Dr. Harley Edison Jolley
Harley Edison Jolley was born on July 5, 1920 in Hudson, North Carolina. He graduated as Valedictorian from Kings Creek High School in 1937. He joined the Civilian Conservation Corps as a means of bettering himself and providing financial support to his mother Sallie. The positive attributes he developed during CCC membership would serve him well as he would join the United State Army Air Corps in 1939.
Harley was a member of the Headquarters Squadron 11th Bombardment Group at Hickham Field, located near Honolulu in the US Territory of Hawaii. He survived the attack by the Japanese on Hawaiian Air and Naval Bases surrounding Pearl Harbor on the morning of December 7, 1941. Continuing his enlistment throughout WWII, Harley was later redeployed in the European Theatre of the war, before finally returning home in 1945.
Using his GI Bill benefits for advancing his education, he enrolled in Appalachian State Teachers College in Boone where he earned his Bachelor’s Degree and met his future bride Betty Cornette. He continued his education, earning his Master’s Degree at the University of Tennessee in 1949. That Fall, he began his tenure as a professor at Mars Hill College and on Christmas Eve of the same year, the beautiful Betty became his bride. While teaching at Mars Hill College, Harley continued his education with coursework at the University of North Carolina and later at Florida State University, becoming Dr. Jolley upon completion of his doctoral degree in 1964. In the meantime, Harley and Betty began to expand their family with the birth of their first son, Benjamin, in 1951, and later with the addition of Stuart in 1964.
In 1958, Harley began a second career as a Season Ranger for the National Park Service, serving as Park Historian for the Blue Ridge Parkway during his summers off from teaching at Mars Hill College. His work along the Parkway inspired him to write several books including The Blue Ridge Parkway, UT Press, 1969 and Blue Ridge Parkway: First Fifty Years, Appalachian Consortium Press, 1985. Additional books by Dr. Jolley, published after his retirement from Mars Hill College in 1991 include Along the Blue Ridge Parkway, Westcliffe Publishers, in 1997, and most recently, That Magnificent Army of Youth and Peace: The Civilian Conservation Corps in North Carolina, 1933 – 1942, Historical Publications Section, NC Division of Archives & History, in 2007. Dr. Jolley has been included in several television documentary broadcasts produced for PBS. He was interviewed as an historical expert on the Great Depression and the Civilian Conservation Corp.

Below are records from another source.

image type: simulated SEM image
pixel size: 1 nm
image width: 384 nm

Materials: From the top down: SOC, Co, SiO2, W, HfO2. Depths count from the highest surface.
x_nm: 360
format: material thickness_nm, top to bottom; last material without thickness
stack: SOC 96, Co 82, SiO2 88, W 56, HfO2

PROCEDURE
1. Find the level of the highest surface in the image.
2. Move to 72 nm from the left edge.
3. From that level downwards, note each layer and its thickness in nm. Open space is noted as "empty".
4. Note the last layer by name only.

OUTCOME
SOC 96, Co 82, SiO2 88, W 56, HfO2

Harley E. Jolley continues to live in the home in Mars Hill where he and Betty raised their family. His son, Benjamin, and his wife Brenda have lived in the Charlotte area for many years as do their two sons, David and Christopher and David’s wife Britney. Dr. Jolley’s younger son, Stuart who has remained in Mars Hill even after college, his wife Jackie and their two sons, Samuel and Johnathan moved back in with Dr. Jolley after the loss of his wife of over 57 years in the summer of 2007.
Jack Hoke is a Caldwell County native and 1970 graduate of Hibriten High School. He graduated from Appalachian State University with a Bachelor of Science degree in Business Administration and also received his Master's degree in Public School Administration and his Education Specialist degree in Public School Administration from Appalachian State University.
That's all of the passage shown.